But I hugely over-simplify. The entire fabric of this is examined and explained via minutely detailed scholarship in this book, which is thus far, far, more than the biography of Saigo, `the last of the Samurai'.

The period was long ago brilliantly depicted in fiction by `Robert Standish' (Digby George Gerahty) in The Three Bamboos (1942) which I dimly remember reading at school (I was disappointed that this work did not feature in Man's otherwise eclectic and comprehensive bibliography). Both books explore the essentially synthetic culture of Bushido which, as the Japanese expanded into a wider world, morphed into a cult of deliberate and inexcusable brutality towards anyone who had the misfortune to be defenceless against them. The Japanese (as evidenced in the book under review) were already ghastly to their own people, why not to others? From this flowed the invasion of Manchuria on a faked casus belli; of Korea where, ultimately, its women were enslaved as sex objects for the Imperial troops; of China where the Nanking massacre merely stands out among thousands of other brutalities; and the miseries inflicted on the non-Japanese inhabitants of the `Greater East Asia Co-Prosperity Sphere', across which, writ large, were exercised the cruelties and systematic starvation already visited on the I habitants of the Ryuku islands in Saigo's time.

Japanese culture and religion - Shinto, a primitive superstitious animism with only an elaborate overlay of colourful ceremonial to distinguish it from its Neolithic origins - has no prescription of morality, no theory of the uniform dignity of all individuals or their right to life. Eventually, when in accordance with Japanese mores (if you can call them that) a Samurai - as was his legal right - casually murdered a man who had not stepped aside for him, it is moot whether it was fortunate or unfortunate for Japan that the victim was an Englishman, Charles Richardson. This, eventually, led to the bombardment of Kagoshima in 1864, led by the second HMS Euryalus - a cannon ball took off her Captain's head while the band played "Oh dear, what can the matter be?". This brought the utter superiority of western technology, already uncomfortably demonstrated by Commodore Perry ten years earlier, rather forcefully to the attention of the Japanese, who however still tried to restrict trade with foreigners, which led the same ship to the forcing of the Shimonosheki Straits in 1865 in which action Midshipman Duncan Boyes, Captain of the Afterguard Thomas Pride, and Ordinary Seaman William Seely were awarded the Victoria Cross. Our losses in these events are remembered in a memorial just outside Yokohama.

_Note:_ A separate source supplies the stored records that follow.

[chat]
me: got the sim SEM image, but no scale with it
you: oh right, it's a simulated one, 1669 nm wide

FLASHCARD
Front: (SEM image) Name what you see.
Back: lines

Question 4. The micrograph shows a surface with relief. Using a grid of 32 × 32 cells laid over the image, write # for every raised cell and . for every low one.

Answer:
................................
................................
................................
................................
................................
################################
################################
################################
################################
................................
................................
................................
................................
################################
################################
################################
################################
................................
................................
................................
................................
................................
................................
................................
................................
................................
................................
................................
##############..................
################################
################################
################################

The `hero' of the book under review - I have strayed somewhat from the narrative - initially supported modernisation but found his loyalty (his substitute for a moral compass) challenged when he belatedly realised that this meant that the Samurai system was at last recognised as obsolete and that it faced obliteration. He pushed in to lead a rebellion in Satsuma province in SW Kyushu and was eventually defeated and killed after a lengthy and quite skilled terrorist campaign against the new sort of Government troops - mere peasants and not Samurai at all. In the process he managed to bring about a large number of deaths and considerable damage to property for no good cause at all, in a campaign principally distinguished for its sheer pointlessness. At one level the narrative of this is, technically, an excellent account of a COIN campaign, the logistics of both sides well explained, as Saigo is chased literally up hill and down dale and finally brought to bay. For this as for the rest of his book the author has not only studied widely but walked the course in person, albeit necessarily with an interpreter, thus bringing the setting to life for us.

Saigo's essential problem was that he was thick, and ego-driven with it; too dim to anticipate political shifts; too blinkered to understand that a new Japan must necessarily be different from the old; and too ego-driven to accept that perhaps the idea that he was right and everyone else was wrong was not necessarily correct. Bizarrely he soon came to be revered, various falsehoods being woven together to create a hero myth whose persistence, and its comcomitant memorials, with Saigo kitsch on sale to those who make their fatuous pilgrimages to the scenes of his activity, says something quite nasty about the modern Japanese. Indeed we are told that Richardson's murderer's tomb is also still an object of veneration. If anything Saigo was a tin-horn version of that even more evil villain Napoleon Bonaparte, who inflicted appalling misery on Europe from Gibraltar to Moscow and eventually led France, so expensively, to utter humiliation. Perhaps mercifully Saigo was only able to practice the bullying, violent, brutal art of the samurai in his home province. That he mellowed at all seems only due to age.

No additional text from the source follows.